VM after reboot un-reacheble and un-pingeble
Hi,
We have an strange problem. We have an several VM's. When the VM's start the VM are pingeble and can users login. But when the reboot the machines the users cannot login anymore and they aint pingeble anymore. When the network is disable/ enabled witin the VM it is funtioning again. Same effect when the nic is deactivate/ activate in the manager.
First we thouth that the DHCP server was the problem. And looked at the DHCP server but our 200 fat clients do not have this problems. We have installed an machine with an fixed IP address the same thing happens.
When the VM is shutdown and startup again the vm is reacheble
Responses
I think to be able to help you we need more information:
* What is the guest operating system?
* What version of RHEV are you using?
* Did you tried to ping the guest from the hypervisor where it runs?
* are you rebooting the machines using the RHEV-M site or you rebooting them from inside the VM (init 6)?

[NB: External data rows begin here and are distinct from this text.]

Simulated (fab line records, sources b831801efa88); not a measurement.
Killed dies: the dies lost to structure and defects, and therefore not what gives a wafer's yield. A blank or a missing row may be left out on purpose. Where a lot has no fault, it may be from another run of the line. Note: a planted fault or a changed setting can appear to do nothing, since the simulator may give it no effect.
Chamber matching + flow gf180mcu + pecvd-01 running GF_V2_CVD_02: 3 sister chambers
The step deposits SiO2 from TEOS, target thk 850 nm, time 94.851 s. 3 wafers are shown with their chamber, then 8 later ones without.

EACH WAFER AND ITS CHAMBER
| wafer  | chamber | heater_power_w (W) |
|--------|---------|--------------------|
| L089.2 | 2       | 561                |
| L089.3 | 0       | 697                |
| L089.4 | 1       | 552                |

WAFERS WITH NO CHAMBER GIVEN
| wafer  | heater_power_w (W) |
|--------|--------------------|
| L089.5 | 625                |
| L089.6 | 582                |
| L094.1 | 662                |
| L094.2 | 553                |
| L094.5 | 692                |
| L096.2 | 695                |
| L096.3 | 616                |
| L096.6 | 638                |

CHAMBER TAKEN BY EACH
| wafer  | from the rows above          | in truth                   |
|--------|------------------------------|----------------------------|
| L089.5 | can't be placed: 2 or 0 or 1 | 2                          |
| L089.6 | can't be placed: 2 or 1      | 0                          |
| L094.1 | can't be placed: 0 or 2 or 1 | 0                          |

Unfortunately, I do not have more idea. We are not using Win guests :(
Did you open a ticket to the support already?
And are you able to access the consoles of these VMs? If so, take a look a the Windows Device Manager to see what the virtual NIC on one of them looks like. Are you using the RHEV virtual NIC or one of the generic ones? And if you can get to the VM's console, can that VM do outbound pings?
Oh yes - Windows 7 - what about personal firewalls inside the VM? You can ping them for a while, then they go silent - what if the VMs are running some kind of scheduled task that sets up a personal firewall or something like that?
Or on another track - what if the NIC driver you're using in these VMs is messed up or corrupted somehow? Did they all come from the same template?
Also take a look at the Event Viewer inside one of these VMs. Maybe some footprints will present themselves here.
- Greg
Can you try with a Linux guest? That would eliminate the windows network+virtio stack being the culprit.
BTW, this happens on all hosts, or just one?
Make sure you're connected to the rhevm network and not your storage network.
Do you see anything in the Event Viewer on your VMs? (Edited - I see you already looked)
Try downloading another copy of the virtio-win ISO just in case the copy you have is messed up somehow. Then update the virtio NIC driver in one of your Win7 VMs.
Oh yes - there are 32 and 64 bit flavors of the virtio NIC driver for XP, Vista, and 7. Make sure you have the right one.
Are your Win7 VMs 32 or 64 bit? Do your VMs have any 3rd party network software? Cisco VPN stuff or anything like that?
Does ipconfig/all on one of the VMs make sense?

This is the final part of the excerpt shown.